When I raised capital for Kohort in the first half of this year, I first raised capital in the form of a convertible note, which is a loan that typically converts into equity in the next round of funding. (You can read more about convertible notes here: Convertible Debt: Delaying Valuation, Convertible Debt: Mandatory Conversion, Convertible Debt: Valuation.) Shortly after taking in the convertible note, I closed a larger equity round which included the capital from the note.
For both the convertible note and the equity round we had to decide whether to have all of our investors invest in one closing (at the same time) or over numerous closings (at different times). When investors invest at different times it’s called a “rolling close." The choice between the two closing structures is not always obvious or easy.
What’s attractive about a rolling close is that it enables the company to both 1) take in money as soon as the first investor is ready and 2) accommodate the timing constraints faced by other investors. Exogenous factors can prevent an investor from being ready to invest—capital can get locked up, people travel, etc.— which in some cases can prevent someone from participating in your round if you have a rigid single closing.
So why not always do a rolling close? They are, after all, with few exceptions more advantageous to entrepreneurs. The answer: they can scare some investors.
In a rolling close, investors typically sign their contracts when they are about to fund the company; investors will often officially sign their contracts at different times. Since investors are typically not obligated to invest until they have signed on the dotted line, early investors can get anxious about being the only players in the syndicate.

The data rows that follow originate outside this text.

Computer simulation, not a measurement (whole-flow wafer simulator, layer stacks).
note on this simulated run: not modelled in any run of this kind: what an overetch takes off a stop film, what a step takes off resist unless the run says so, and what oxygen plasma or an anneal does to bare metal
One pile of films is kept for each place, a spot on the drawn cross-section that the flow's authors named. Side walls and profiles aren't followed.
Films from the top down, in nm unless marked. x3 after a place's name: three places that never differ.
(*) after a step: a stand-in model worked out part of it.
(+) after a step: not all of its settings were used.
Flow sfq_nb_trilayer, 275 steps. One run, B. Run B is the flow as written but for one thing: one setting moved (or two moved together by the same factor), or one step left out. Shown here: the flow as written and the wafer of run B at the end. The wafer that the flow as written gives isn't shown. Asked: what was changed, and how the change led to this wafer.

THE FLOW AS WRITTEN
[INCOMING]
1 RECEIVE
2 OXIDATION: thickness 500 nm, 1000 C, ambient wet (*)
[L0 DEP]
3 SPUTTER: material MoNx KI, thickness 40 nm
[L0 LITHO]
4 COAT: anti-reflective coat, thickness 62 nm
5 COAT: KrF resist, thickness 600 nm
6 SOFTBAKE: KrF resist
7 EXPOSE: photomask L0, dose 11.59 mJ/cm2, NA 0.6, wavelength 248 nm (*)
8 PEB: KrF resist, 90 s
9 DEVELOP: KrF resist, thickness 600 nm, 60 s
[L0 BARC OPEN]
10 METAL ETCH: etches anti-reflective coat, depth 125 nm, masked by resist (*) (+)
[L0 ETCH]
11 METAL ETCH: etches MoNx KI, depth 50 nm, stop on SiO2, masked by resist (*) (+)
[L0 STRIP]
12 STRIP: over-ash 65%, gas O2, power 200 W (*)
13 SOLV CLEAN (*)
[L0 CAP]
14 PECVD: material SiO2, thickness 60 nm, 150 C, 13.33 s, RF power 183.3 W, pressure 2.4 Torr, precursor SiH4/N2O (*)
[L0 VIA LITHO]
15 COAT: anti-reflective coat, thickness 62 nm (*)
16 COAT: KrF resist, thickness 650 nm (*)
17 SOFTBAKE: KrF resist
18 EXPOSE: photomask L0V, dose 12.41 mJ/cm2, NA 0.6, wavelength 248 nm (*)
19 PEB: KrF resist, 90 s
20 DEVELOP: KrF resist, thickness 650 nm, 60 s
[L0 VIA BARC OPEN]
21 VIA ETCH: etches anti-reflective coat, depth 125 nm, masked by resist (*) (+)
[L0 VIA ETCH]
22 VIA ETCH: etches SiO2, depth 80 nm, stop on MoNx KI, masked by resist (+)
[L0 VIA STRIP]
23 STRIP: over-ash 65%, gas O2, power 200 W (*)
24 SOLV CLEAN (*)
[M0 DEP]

Here’s what they’re worried about: if one minority investor puts some capital into the company and everyone else chickens out, the early investors will be exposed to financing risk. In this scenario, financing risk is the risk that the company runs out of cash leaving them with the tough choice of 1) giving the company more money than originally intended in order to protect their initial investment or 2) watching their initial investment evaporate. Get out over their skis or lose everything—a pretty bad set of options. Of course, this is only a problem if the rest of the investors don’t materialize. But it is a risk.
To combat this concern, most convertible notes compensate investors with a discount (the ability to get more shares for the same investment) that increases until the round is closed.
There are no black or white rules for how to handle this—just a lot of gray. At the end of the day, putting a rolling close in place is more convenient for founders, but your ability to enforce it will be a function of investor sophistication and interest.